Stakeholders were also aware of the complexities associated with measuring the impact of long-term initiatives such as the NRS while taking a voluntary adoption approach. However, communication to the public has been challenging as captured by an interview in Indiana:

Trying to communicate [why we are not seeing water quality change] is the biggest challenge…[The public is not aware] that we [may not] see changes in water quality in [a short] time frame. It might take a decade or more… I’d say trying to explain lag time while demonstrating that [we have] a critical mass of folks [voluntarily] working to make a difference is probably the biggest challenge. [We] really embrace the notion of social indicators. We need to look and see—are our farmers and residents changing their behaviors? If yes, that indicates to us that in time we will see those changes.

Other state interviewees noted those challenges and discussed needing to measure improved conservation practice adoption as the primary success of the NRS, specifically related to cover crop adoption. Interviewees acknowledged that adequately measuring contributions from individual farms is a significant challenge that requires information sharing across multiple state and federal programs. One state environmental agency was trying to address data gaps related to social indicators through a partnership with the USDA National Agricultural Statistics Service (NASS) to survey producers about BMPs every two years.

For some states, the NRS has particularly supported the development of tools for modeling impacts of implementation activities. For instance, in Minnesota, the Hydrologic Simulation Program FORTRAN Scenario Application Manager (HSFP SAM) and The Prioritize, Target, and Measure Application (PTMApp) models are used by scientists and practitioners to develop estimates of HUC-12 scale load reduction for local watershed strategies. However, interviewees in Minnesota expressed concern about future challenges with measuring water quality changes when “it’s going to be so incremental.” These concerns are echoed across the MRB and were further complicated by record-setting rainfall events and other dynamic flow issues noted earlier. Another Minnesota interviewee pointed the need to include private industry in monitoring and modeling efforts as well:

We are looking at “what are these other kinds of metrics that go beyond the government-funded programs?” recognizing that private industry is really going to be key. If we don’t have private industry working with us on these things, I don’t think we can really achieve this successfully.

Interviews reflected concerns about drifting policy priorities influencing effectiveness of monitoring and evaluation. For Wisconsin, state monitoring of the NRS has so far involved updates on the existing policies and programs described in the original NRS. The state coordinated across entities for water quality monitoring, but to the extent program monitoring and evaluation have occurred, they have been conducted internally by program staff. For example, the state agriculture department organizes an annual review of nutrient management plans and collects data from each county on the extent of nutrient management adoption; while helpful, there is no statewide mechanism to track ongoing adoption or compliance with NMPs. Multiple Wisconsin stakeholder groups were exploring ways to establish metrics and generate data around more difficult-to-measure activities such as farmer-led watershed groups “to better understand what their overall impacts are and if they’re having a truly beneficial impact on local or larger scale water quality.”

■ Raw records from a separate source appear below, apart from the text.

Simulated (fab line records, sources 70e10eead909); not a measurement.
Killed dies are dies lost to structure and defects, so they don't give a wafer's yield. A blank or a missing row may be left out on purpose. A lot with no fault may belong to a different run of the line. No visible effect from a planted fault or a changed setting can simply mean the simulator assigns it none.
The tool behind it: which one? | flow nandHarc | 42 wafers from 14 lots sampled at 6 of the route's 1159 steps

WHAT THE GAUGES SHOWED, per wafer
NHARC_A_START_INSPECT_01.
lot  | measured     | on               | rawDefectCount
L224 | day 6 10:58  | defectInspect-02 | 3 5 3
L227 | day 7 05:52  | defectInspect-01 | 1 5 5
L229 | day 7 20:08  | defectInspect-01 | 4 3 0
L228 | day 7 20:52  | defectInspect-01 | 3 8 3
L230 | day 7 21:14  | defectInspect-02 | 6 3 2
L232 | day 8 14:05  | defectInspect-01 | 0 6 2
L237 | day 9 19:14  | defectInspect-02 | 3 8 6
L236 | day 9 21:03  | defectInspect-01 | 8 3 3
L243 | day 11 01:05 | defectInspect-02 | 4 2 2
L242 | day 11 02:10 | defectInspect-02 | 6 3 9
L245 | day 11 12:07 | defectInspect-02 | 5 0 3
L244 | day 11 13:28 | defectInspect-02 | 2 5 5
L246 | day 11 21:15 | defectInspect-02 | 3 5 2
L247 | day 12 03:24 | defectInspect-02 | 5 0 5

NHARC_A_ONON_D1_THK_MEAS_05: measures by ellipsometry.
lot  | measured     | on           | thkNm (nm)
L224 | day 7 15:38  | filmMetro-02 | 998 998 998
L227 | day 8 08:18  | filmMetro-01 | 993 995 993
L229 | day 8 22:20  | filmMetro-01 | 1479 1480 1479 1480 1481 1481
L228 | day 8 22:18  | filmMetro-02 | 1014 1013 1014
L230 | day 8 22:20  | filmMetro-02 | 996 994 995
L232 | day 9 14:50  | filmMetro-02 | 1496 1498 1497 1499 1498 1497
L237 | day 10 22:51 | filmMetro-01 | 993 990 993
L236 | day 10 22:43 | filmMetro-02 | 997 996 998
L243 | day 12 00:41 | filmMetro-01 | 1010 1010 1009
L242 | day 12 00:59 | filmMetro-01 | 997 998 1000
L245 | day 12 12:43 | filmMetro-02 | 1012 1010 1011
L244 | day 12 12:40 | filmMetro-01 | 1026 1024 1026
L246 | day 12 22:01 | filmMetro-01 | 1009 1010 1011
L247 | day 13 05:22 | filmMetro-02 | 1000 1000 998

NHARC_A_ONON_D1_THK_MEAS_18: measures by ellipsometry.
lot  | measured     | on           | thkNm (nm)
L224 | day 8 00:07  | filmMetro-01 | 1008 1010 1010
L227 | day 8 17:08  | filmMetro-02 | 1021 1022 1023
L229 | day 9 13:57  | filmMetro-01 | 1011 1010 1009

The Stoner Memo explicitly calls for states to move toward numeric water quality criteria for N and P, and some interviewees suggested NRSs should be evaluated on this basis. As of early 2022, of the seven Upper MRB states, Minnesota and Wisconsin have numeric criteria for P concentrations in lakes, rivers, and streams, Illinois has partial P criteria for lakes, and Missouri has partial N and P criteria for lakes, while Indiana, Iowa, and Ohio have no numeric criteria (USEPA 2021b), though Indiana is in the process of a science assessment that could inform future numeric criteria for P. Numeric criteria adoption is clearly a contentious issue, and one that will likely continue to be debated. In Iowa, numeric nutrient criteria dominated responses to interview questions about monitoring and evaluation of the NRS, with varied perspectives regarding whether attainment of quantifiable nutrient load reduction should be part of the NRS. Environmental interests in Iowa requested that the state set numeric criteria in both 2013 and 2018, and agencies have declined to move away from narrative criteria. An Iowa interview noted one reason for hesitation: “Everyone saw what was going on in the Chesapeake Bay with lawsuits…people punching each other in the face, hating each other. It wasn’t the ideal paradigm. People were so averse to that for the Mississippi River Basin.” The perception reflected here was that numeric water quality criteria would create conflict in the state and derail collaborative progress. Missouri stakeholders have had similar disagreements as those in Iowa about whether to set numeric nutrient criteria, contributing to challenges in monitoring and evaluating efforts. As one interviewee put it, “The NRS is really what we use to chart our path. But when you don’t have a target and you don’t have a numeric goal in the strategy, it does create some difficulty in measuring success.”

Water Quality Problem Framing. We asked interviewees, when they talk or hear about nutrient reduction efforts in their state, how much of the focus is on Gulf of Mexico hypoxia and the Stoner Memo versus local water quality issues. Further, we analyzed the introductory text of the most recent NRS update report in each state to assess the problem frame as stated in state-level documents written five or more years after the initial NRS. In the interviews and the textual analysis, we found the water quality problem framed first as a local issue and then as a Gulf issue in every state. As noted by an interviewee in Missouri, water quality concerns are “dominated by local and state issues, and the Gulf’s hypoxia issue is in the background. Percentagewise, I would say [attention is] something like 80/20, with the bigger portion of that being state and local issues.” An Indiana stakeholder noted while most of Indiana lies within the MRB, a portion of the state is in the Great Lakes basin: “We took more of a comprehensive view in saying, ‘If it’s good for the Gulf of Mexico, it’s good for Morse Reservoir, and it’s good for Lake Erie.’ So [the NRS focus] is more than just the Gulf.” Similar attitudes were reflected among stakeholders in Ohio, Illinois, Wisconsin, and Minnesota, which also have rivers flowing into the Great Lakes.

In several states, the comprehensive framework outlined through the Stoner Memo expanded the scope of priorities from P to include N loss to surface waters. When the Stoner Memo was released, Minnesota had completed a state-wide assessment of P sources to watersheds and was in the process of a N assessment. The Stoner Memo sparked an effort to enhance understanding of NO3− movement in surface water, which had previously been isolated to local groundwater concerns. One Minnesota interviewee commented, “[Minnesota] doesn’t really have many other drivers for nitrogen reduction other than the NRS.” One year before the memo, Wisconsin had established new numeric water quality standards for P, and like Minnesota, the state’s main focus for reducing N load was related to groundwater contamination and public health; discussions around the NRS expanded that scope to reemphasize N in surface waters. In Ohio, the NRS came at a time when the state was actively working to organize a response to the harmful algal blooms (HABs) in Lake Erie, primarily linked to P, and engaging with the NRS required an expansion of focus on N.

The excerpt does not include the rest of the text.